RICHMOND, Va.—Is Sun Microsystems Inc. really a force in the PC operating system market? That question was the crux of the hearing Thursday before the U.S. Court of Appeals for the Fourth Circuit here.
Judge Paul Niemeyer took control early in the hearing in which Microsoft sought to appeal a federal district court ruling that it must ship Java with every copy of Windows the software giant sells. Niemeyer challenged Suns lead attorney, Lloyd “Rusty” Day, almost immediately when he stood to argue for Suns right to the “must-carry” Java provision, noting that that the remedy Sun is seeking is not suited to the claim it made in the courts.
Niemeyer said Sun laid its claim of existing harm by Microsoft on the issue of Microsofts illegal maintenance of its monopoly position in the PC operating system market, yet the preliminary injunction ordered by U.S. District Judge J. Frederick Motz addresses potential harm Sun would face from Microsoft in the middleware market, an “emerging” market where Suns Java competes with Microsofts .Net platform.
“If your concern is about the PC operating system market and your client is not in that market, why do you care?” Niemeyer asked Day after setting the tone with two initial questions about Suns claims.
“First of all, we are in that market,” Day claimed, saying that Sun sells Solaris on the Intel platform.
“Well, the district court judge got it wrong, right?” Niemeyer asked, driving in.
“No, he didnt get it wrong,” Day attempted.
Niemeyer then said: “In order to get relief, you have to be injured in the relevant market …”
As Day continued to struggle to make his point, Niemeyer laid bare the Sun case and cut the Sun attorney short several times. Microsoft and Sun argued before a three-judge panel consisting of Niemeyer, H. Emory Widener, Jr., and Roger Gregory.
Day later reintroduced the Tonya Harding/Nancy Kerrigan analogy, saying, “Its an absolute certainty that Microsoft hobbled Java. Microsoft has hobbled Suns ability to compete.” Day argued that Motz based his findings on the fact that the “potential” harm from Microsoft could be deferred by his injunction.

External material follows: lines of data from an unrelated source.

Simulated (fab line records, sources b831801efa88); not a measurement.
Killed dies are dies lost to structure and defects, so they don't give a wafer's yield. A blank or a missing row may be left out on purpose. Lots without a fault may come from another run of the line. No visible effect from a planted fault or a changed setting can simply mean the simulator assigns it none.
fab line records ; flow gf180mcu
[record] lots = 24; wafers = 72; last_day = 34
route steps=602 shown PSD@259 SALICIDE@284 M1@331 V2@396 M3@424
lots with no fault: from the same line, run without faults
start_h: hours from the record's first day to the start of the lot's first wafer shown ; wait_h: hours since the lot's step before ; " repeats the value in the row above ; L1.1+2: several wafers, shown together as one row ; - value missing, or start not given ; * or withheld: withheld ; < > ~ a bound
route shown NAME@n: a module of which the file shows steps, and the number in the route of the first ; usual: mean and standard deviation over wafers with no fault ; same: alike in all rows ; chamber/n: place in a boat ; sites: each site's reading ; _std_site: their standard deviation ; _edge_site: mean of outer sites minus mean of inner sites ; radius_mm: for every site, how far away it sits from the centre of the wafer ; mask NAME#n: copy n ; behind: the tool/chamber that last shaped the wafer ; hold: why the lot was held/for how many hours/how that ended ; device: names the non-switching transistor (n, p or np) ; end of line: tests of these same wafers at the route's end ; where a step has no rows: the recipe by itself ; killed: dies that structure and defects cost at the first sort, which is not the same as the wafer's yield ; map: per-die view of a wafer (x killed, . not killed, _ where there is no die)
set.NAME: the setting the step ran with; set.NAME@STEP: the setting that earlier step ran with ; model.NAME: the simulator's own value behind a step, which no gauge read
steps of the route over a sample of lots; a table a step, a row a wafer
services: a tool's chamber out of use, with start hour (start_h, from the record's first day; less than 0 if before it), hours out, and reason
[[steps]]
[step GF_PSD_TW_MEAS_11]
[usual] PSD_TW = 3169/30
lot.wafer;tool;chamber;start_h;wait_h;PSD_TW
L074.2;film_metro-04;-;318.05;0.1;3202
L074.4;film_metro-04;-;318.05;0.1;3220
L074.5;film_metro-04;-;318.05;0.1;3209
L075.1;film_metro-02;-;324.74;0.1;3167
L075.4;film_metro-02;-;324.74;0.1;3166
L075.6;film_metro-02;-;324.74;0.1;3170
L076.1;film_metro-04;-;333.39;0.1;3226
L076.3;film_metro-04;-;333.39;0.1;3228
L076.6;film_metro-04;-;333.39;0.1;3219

“You just gave it away there!” said Niemeyer said. “A potential competitor—you have to be a competitor there” in the relevant market to be granted relief, the judge said.
Later, Judge Gregory, the only other judge to question the attorneys in the case, said to Day: “Your argument is Microsoft is being found guilty of discharging a firearm in the direction of human beings, but its a slow-moving bullet and now we have to see where it lands?”
Day responded, “Yes, and Microsoft was shooting at Suns knee. What Microsoft did is what Tonya Harding did.”
Niemeyer quipped: “But what you did is asked for a remedy to fix her elbow and not her knee.”
Microsofts attorney, David Tulchin, argued that a preliminary injunction such as the one Sun is seeking is unprecedented as a remedy before a case has been tried. “Never before has a preliminary injunction been used in an antitrust case to alter dramatically the status quo in a market, and here to benefit the dominant form in that market.” Tulchin noted that Sun holds more than 90 percent of the server operating system market and is a leader in the platform market for cell phones, PDAs and other devices with its Micro Java implementation.